Search code examples
parquetapache-arrow

How reproducible / deterministic is Parquet format?


I'm seeking advice from people deeply familiar with the binary layout of Apache Parquet:

Having a data transformation F(a) = b where F is fully deterministic, and same exact versions of the entire software stack (framework, arrow & parquet libraries) are used - how likely am I to get an identical binary representation of dataframe b on different hosts every time b is saved into Parquet?

In other words how reproducible Parquet is on binary level? When data is logically the same what can cause binary differences?

  • Can there be some uninit memory in between values due to alignment?
  • Assuming all serialization settings (compression, chunking, use of dictionaries etc.) are the same, can result still drift?

Context

I'm working on a system for fully reproducible and deterministic data processing and computing dataset hashes to assert these guarantees.

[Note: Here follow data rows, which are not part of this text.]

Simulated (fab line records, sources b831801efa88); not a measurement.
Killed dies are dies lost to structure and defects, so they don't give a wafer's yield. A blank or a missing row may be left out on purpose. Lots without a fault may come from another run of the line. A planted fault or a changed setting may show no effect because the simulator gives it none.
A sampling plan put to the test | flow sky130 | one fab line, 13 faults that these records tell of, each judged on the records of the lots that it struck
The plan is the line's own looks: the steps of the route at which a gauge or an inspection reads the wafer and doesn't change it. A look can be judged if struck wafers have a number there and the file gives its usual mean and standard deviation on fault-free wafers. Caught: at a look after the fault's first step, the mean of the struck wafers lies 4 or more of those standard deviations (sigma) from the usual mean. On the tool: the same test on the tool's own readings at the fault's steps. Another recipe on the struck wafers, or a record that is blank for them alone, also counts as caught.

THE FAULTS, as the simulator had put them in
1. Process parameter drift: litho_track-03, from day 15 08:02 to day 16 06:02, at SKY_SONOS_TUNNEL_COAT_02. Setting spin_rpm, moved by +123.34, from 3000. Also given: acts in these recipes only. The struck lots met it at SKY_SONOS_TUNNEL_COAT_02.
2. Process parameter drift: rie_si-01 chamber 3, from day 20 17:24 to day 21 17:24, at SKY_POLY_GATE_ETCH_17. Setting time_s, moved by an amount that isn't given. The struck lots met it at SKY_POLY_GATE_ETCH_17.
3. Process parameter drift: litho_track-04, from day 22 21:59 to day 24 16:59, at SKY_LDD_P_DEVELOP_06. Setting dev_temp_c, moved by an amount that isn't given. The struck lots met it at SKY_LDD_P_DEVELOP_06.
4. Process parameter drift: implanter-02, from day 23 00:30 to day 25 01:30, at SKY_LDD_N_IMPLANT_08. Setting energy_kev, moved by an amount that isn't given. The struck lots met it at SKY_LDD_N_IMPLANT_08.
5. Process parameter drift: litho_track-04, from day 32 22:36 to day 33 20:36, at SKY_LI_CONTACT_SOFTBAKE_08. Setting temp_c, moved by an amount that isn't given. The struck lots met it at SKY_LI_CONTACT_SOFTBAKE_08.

My key goal has been to ensure that dataset b contains an idendital set of records as dataset b' - this is of course very different from hashing a binary representation of Arrow/Parquet. Not wanting to deal with the reproducibility of storage formats I've been computing logical data hashes in memory. This is slow but flexible, e.g. my hash stays the same even if records are re-ordered (which I consider an equivalent dataset).

But when thinking about integrating with IPFS and other content-addressable storages that rely on hashes of files - it would simplify the design a lot to have just one hash (physical) instead of two (logical + physical), but this means I have to guarantee that Parquet files are reproducible.


Update

I decided to continue using logical hashing for now.

I've created a new Rust crate arrow-digest that implements the stable hashing for Arrow arrays and record batches and tries hard to hide the encoding-related differences. The crate's README describes the hashing algorithm if someone finds it useful and wants to implement it in another language.

I'll continue to expand the set of supported types as I'm integrating it into the decentralized data processing tool I'm working on.

In the long term, I'm not sure logical hashing is the best way forward - a subset of Parquet that makes some efficiency sacrifices just to make file layout deterministic might be a better choice for content-addressability.


Solution

  • At least in arrow's implementation I would expect, but haven't verified the exact same input (including identical metadata) in the same order to yield deterministic outputs (we try not to leave uninitialized values for security reasons) with the same configuration (assuming the compression algorithm chosen also makes the deterministic guarantee). It is possible there is some hash-map iteration for metadata or elsewhere that might also break this assumption.

    As @Pace pointed out I would not rely on this and recommend against relying on it). There is nothing in the spec that guarantees this and since the writer version is persisted when writing a file you are guaranteed a breakage if you ever decided to upgrade. Things will also break if additional metadata is added or removed ( I believe in the past there have been some big fixes for round tripping data sets that would have caused non-determinism).

    So in summary this might or might not work today but even if it does I would expect this would be very brittle.